Corinne Mossati is the Founder/Editor of popular online magazine Gourmantic and Cocktails & Bars, a website dedicated to cocktail culture and the discerning drinker. She is named in Australian Bartender Magazine’s Top 100 Most Influential List since 2013, is a member of The Academy responsible for judging the World’s 50 Best Bars. She has also judged the inaugural Australasian Whisky Awards and various national cocktail competitions.


  • Ah, a blog that shares my own passions of food and travel! Just stumbled across your blog and I am impressed with how much and how widely you’ve travelled! Will be reading your articles with interest..

    • Forager: Hello and welcome 🙂 Thank you for the kind comment. Always lovely to come across someone who shares the same passions. I look forward to discovering more about your blog as well.

  • Ah, an insightful review. I caught this film on the flight back from Cancun last week, as well. I share your sentiments, but was assured by my seatmate that “the book was much better”. Not sure I’ll get around to it, though. I’ve already donated enough of my life to this narrative! 🙂

    • Daniel: Your comment made me chuckle! I wouldn’t invest any more time on it either. I did check out the blog that Julie had kept at the time, and even that too confirmed my opinion of the movie.
      Good to see you back here again 🙂

  • I have to agree. Reading Julie Powell’s book, you realise she’s a lot more unpleasant in real life than she is depicted in the film. I’d have to disagree with the idea that she loves french food, I don’t think she does, I think it was just an exercise in proving that she could complete something!
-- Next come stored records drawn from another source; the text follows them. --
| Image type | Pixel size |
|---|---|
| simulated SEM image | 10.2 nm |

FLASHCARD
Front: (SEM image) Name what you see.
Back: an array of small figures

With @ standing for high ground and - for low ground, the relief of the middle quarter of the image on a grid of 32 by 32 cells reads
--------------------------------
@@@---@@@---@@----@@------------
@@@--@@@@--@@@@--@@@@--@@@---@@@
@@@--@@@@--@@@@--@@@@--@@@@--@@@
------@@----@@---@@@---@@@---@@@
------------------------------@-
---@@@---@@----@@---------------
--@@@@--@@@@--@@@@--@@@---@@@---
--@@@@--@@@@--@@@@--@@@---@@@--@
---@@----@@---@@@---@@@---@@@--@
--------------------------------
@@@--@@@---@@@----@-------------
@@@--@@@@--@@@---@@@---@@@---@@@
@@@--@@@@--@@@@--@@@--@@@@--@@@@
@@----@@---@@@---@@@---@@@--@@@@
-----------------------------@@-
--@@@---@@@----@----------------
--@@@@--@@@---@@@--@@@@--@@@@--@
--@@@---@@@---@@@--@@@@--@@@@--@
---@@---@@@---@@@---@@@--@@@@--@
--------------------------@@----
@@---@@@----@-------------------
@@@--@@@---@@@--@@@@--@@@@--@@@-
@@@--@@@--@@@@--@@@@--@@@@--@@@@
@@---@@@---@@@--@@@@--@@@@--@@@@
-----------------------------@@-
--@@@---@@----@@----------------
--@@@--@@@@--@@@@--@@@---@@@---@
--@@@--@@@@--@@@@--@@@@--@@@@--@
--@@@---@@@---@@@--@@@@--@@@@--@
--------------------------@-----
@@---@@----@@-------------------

    • Reemski: You’re one up on me if you’ve read the book. Skimming her blog entries was enough of a deterrent. I also found it a little difficult to believe that she was able to afford all the ingredients to cook those recipes every day for a year. Weren’t they struggling to live in the tiny apartment?
      And yes, absolutely. The determination was to prove she could finish something, the love of French cuisine came secondary to her almost obsession with accomplishment and Julia Child.

  • I watched this on the flight to Japan recently! I must say I didn’t like Julie Powell’s character, though I learned more about Julia Child and thought Meryl Streep was pretty good…

    • Helen: Goes to show how her lacking is lacking, particularity that she didn’t appeal to us foodies. I could have watched the entire movie on Julia Child and her husband!